2. The defendant No. 3 is hereby directed to close the ventilation kept
at the common wall side of the suit house No. 2-9-102 situated at
Somesh Colony behind Kalamandir, Nanded.
3. Defendants are hereby perpetually restrained from causing any
obstruction and interference in the possession of plaintiff over the
suit house.
4. Defendants No. 1 and 2 are hereby perpetually restrained from
selling or creating any encumbrance over the suit house ?
5. It is hereby declared against defendant No. 1 that the plaintiff No.

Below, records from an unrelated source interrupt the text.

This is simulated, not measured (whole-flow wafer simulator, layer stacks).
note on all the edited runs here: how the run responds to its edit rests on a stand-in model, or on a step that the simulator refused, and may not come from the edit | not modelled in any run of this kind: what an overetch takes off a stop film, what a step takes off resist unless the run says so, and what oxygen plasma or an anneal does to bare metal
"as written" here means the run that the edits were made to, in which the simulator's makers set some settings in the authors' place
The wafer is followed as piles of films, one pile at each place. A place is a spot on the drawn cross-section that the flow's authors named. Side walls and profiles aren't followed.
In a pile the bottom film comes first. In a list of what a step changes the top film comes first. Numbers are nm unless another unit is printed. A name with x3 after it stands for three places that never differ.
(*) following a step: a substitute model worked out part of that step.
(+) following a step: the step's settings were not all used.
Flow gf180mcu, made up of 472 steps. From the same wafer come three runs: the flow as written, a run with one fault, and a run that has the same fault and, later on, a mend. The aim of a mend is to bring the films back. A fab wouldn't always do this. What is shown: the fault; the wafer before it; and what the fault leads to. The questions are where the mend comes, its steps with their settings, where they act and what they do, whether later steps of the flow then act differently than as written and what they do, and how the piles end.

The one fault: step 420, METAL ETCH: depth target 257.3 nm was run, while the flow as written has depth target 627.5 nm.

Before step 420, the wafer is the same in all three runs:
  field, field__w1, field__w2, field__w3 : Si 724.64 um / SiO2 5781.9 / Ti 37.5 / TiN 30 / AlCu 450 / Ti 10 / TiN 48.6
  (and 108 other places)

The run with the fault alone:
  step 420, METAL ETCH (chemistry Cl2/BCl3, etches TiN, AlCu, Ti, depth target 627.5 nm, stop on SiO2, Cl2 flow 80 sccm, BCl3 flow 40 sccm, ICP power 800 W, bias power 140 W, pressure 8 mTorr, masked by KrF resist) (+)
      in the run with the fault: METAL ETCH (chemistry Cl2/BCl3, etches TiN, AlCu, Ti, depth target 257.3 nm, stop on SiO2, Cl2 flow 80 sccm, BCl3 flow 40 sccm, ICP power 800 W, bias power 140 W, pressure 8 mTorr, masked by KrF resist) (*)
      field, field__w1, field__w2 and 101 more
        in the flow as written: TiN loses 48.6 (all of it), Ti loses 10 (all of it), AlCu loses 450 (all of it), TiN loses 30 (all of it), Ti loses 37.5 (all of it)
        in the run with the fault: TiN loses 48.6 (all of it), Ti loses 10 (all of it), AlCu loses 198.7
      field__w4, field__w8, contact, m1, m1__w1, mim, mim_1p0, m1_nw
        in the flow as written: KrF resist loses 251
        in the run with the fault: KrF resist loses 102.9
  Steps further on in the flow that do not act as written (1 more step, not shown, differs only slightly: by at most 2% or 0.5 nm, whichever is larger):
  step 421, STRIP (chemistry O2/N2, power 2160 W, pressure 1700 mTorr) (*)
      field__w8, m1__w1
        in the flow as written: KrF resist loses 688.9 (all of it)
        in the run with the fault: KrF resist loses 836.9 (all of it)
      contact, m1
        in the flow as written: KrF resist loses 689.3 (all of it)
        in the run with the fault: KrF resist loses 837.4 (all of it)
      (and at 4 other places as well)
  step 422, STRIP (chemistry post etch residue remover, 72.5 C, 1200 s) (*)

1 is owner in possession of suit house.
6. The claim of plaintiff of declaration of ownership against
defendant No. 2 is hereby dismissed.
7. The claim of plaintiff for declaration that Rent Control
Proceeding No. 3/2000 for restoration or any other proceeding
for possession of the suit house is without jurisdiction and is not
binding upon the plaintiffs is hereby dismissed.
8. Decree be drawn up accordingly.
9. Counter-Claim of defendant Nos. 1 and 2 is dismissed in default.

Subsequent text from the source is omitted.